From war children insight on peace

Children of War, by Roger Rosenblatt. New York: Anchor Press/Doubleday. 212 pp. $13.95.

At a time when efforts to prevent war and reconcile international differences make headlines daily, the author of a new book has found an unusual source for ideas on this subject.

Traveling 40,000 miles through five war-torn areas of the world, Roger Rosenblatt, a senior writer at Time magazine, interviewed children. He wanted to find out how war has affected their outlooks - how they view the world, what they think of their parents and of adults in general, whether they believe in governments and in God.

After visiting the schoolrooms of Belfast, the refugee camps in Thailand, the settlements of the Palestine Liberation Organization, and other strife-torn areas, Rosenblatt found three common themes emerging from the comments of the children he talked with - themes that cut across differences in age, sex, temperament, circumstances, and nationalities:

* Seriousness, shown in the children's rapt attentiveness, and careful, scrupulous answers to questions.

* An unfailing belief in God. (''. . . the faith of the children seemed abiding and boundless,'' Rosenblatt writes. And again, ''. . . there emerged the image of a single, comprehensive God for children in these particular straits, a God of the children of war, whose constituency had needs and fears like none other. . . .'')

* A lack of desire for revenge. (''. . . for the great majority of the children seen so far, it was revenge that stood for hell, and they would have none of it,'' he writes.)

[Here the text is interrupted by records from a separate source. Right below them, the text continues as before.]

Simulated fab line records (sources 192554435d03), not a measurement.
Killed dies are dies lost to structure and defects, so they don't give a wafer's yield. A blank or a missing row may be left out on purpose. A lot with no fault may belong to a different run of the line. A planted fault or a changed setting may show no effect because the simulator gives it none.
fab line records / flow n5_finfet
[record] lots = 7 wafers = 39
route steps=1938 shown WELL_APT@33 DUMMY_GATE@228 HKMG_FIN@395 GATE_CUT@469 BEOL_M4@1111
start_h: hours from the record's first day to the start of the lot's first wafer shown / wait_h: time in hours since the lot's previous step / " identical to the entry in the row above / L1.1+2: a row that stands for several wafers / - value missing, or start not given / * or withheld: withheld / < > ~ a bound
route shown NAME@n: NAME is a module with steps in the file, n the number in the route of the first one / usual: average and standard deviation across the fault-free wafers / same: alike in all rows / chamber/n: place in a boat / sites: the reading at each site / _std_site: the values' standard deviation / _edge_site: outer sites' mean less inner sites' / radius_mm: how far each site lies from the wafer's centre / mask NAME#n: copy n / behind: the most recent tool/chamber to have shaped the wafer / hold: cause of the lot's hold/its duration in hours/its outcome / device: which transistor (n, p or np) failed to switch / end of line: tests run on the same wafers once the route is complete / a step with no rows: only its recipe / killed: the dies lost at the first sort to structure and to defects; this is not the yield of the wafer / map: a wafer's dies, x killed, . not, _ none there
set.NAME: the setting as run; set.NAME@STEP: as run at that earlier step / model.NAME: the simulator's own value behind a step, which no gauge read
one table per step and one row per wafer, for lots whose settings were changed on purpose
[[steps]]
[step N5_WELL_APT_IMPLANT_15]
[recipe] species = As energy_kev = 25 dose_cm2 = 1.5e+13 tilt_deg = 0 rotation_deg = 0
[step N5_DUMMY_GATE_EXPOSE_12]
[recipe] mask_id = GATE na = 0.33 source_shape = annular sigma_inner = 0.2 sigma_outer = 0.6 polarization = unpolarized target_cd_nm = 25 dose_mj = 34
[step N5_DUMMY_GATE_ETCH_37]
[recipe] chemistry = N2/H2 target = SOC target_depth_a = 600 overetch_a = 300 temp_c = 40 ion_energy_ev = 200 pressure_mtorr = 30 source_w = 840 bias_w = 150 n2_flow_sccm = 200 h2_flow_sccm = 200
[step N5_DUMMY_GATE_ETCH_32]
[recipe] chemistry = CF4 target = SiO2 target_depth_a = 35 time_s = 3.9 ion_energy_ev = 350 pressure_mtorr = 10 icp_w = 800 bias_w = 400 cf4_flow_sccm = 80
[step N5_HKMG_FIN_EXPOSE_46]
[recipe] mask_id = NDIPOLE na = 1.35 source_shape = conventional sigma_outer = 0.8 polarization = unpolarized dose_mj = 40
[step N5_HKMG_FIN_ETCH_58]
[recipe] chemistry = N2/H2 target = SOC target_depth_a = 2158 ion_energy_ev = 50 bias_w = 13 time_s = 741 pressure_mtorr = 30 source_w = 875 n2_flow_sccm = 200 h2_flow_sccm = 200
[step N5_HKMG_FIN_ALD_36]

Rosenblatt's journey resulted in a searing Time cover story published in January of 1982, which won the George Polk Award for journalism.

Now he has written ''Children of War,'' an expanded account of the journey - even more gripping and heartrending than the original article. The book, due to be published later this month, digs into the historical, psychological, and moral aspects of war.

The children within its pages display a meager understanding of politics; they offer no theories for preventing war. Nevertheless, they contribute to reconciling national differences by their untainted moral example: an ability to empathize with the enemy, a wish for war to stop, and an unshaken faith in God. Their starkly honest observations are likely to penetrate the most hardened of hearts.

Rosenblatt doesn't spare readers the barbarity sometimes endured by Indochinese children, and the despair experienced by many others who lost close relatives and saw towns destroyed. He relates their stories faithfully, not for shock value, but to convey the intensity of their plight.

Ten-year-old Dror lives in an Israeli kibbutz where two men were killed by a rocket in 1978. He says he thinks a good deal about children in Lebanon. ''I feel terrible for them. They don't have as good shelters as we,'' he says.

Paul, a 13-year-old Irish boy whose Roman Catholic father was shot to death by Ulster terrorists for having a Protestant wife and living in a Protestant neighborhood, was asked whether he wanted to avenge his father's death. ''It doesn't matter who done it,'' he replied. ''Nothin's worth killing somebody.''

Of course, not all children give such model responses. Yet Rosenblatt notes that, in general, those who have suffered the most are often the ones least determined to get revenge.

Perhaps of all the discoveries Rosenblatt made, this last one is the most potent, for here are children who have lost everything, yet who can express a sentiment with the utmost sincerity, as found in the words of two boys from Kampuchea:

''Revenge is to make a bad man better than before.'' And ''. . . revenge means that I must make the most of my life.''

Will the harsh lessons these children have borne be reflected in the future of their countries? Will they retain compassion, gentleness, and innocence in adulthood? Or will they follow the patterns of their ancestors into war?

Rosenblatt doesn't really attempt to answer these questions, but one thing is unmistakably clear in his work - that today, adults have much to learn from such children.